PepsiCo Foundation, the philanthropic arm of PepsiCo and CARE, have launched ‘She Feeds the World’ program in India to strengthen the role of small-scale women producers through sustainable training and economic support.

The program, which will be implemented in the Alipurduar and Cooch Behar districts of West Bengal, aims to reach out to more than 48,000 women, men and children and indirectly benefit 1,50,000 individuals.

‘She Feeds the World’ will drive impact for women farmers and their families across the three dimensions of a sustainable food system including economic, social and environmental.

At the economic level, it will build capacity for small-scale farmers to improve their cultivation practices, increase yield, and diversify livelihood options to generate more sustainable income.

Socially, the project will promote more equitable access to knowledge, resources and inclusive markets for vulnerable farmers. From an environmental perspective, the project will tackle soil, water, biodiversity and carbon footprint issues to minimise impact on the natural ecosystem.

According to Roberto Azevedo, Chief Corporate Affairs Officer and Chairman, Board of Directors, PepsiCo Foundation, the project is a key pillar of the company’s pep+ (PepsiCo Positive) commitment to spreading regenerative agricultural practices and improving the livelihoods of more than 2,50,000 people in agricultural supply chain and communities by 2030.

“At PepsiCo India, we are focused on bringing farmers into the company’s supply chain, recognising them as farmers, and developing them as entrepreneurs. We have been working and engaging with women farmers in West Bengal, who have been active participants and are breaking gender stereotypes. We are glad to bring ‘She Feeds The World’ to India with CARE, and are confident that such initiatives will further help women farmers build resilient livelihoods,” Ahmed ElSheikh, President, PepsiCo India said at the event on Tuesday.

West Bengal has been working towards building social security for farmers. Such joint efforts by industry and communities will help drive change and is an effective way of creating much-needed awareness around existing resources and opportunities and benefit small-scale women farmers, said Sobhandeb Chattopadhyay, West Bengal Agriculture Minister.  

This is not the first time PepsiCo, the makers of Lay’s brand chips, are associating with women farmers. In 2019, PepsiCo and the US Agency for International Development (USAID) launched the ‘Women Farmer Economic Empowerment Program’ to support women in agriculture and help build a more sustainable food system.
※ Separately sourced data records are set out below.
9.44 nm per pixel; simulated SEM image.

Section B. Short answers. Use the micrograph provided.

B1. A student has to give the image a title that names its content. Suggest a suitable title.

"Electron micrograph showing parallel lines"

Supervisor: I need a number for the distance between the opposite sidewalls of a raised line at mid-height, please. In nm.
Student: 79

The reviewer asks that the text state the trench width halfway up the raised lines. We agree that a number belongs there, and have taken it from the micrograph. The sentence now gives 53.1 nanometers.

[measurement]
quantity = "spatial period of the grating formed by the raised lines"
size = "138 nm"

Under this initiative, PepsiCo has trained close to 1,500 women farmers in West Bengal on potato agronomy and other skills. It is expected that the program will impact more than 3,00,000 women through direct and community engagement.

The company currently works with close to 27,000 farmers across nine States, including 18,500 farmers in West Bengal. It procures close to six lakh tonnes of potatoes from farmers for manufacturing snacks.

The goal of the $20 million global partnership is to drive inclusivity across the food and beverage industry by demonstrating that actively engaging women as critical drivers of the company’s sourcing strategy leads to better business results. Plans are afoot to replicate the program in Uttar Pradesh.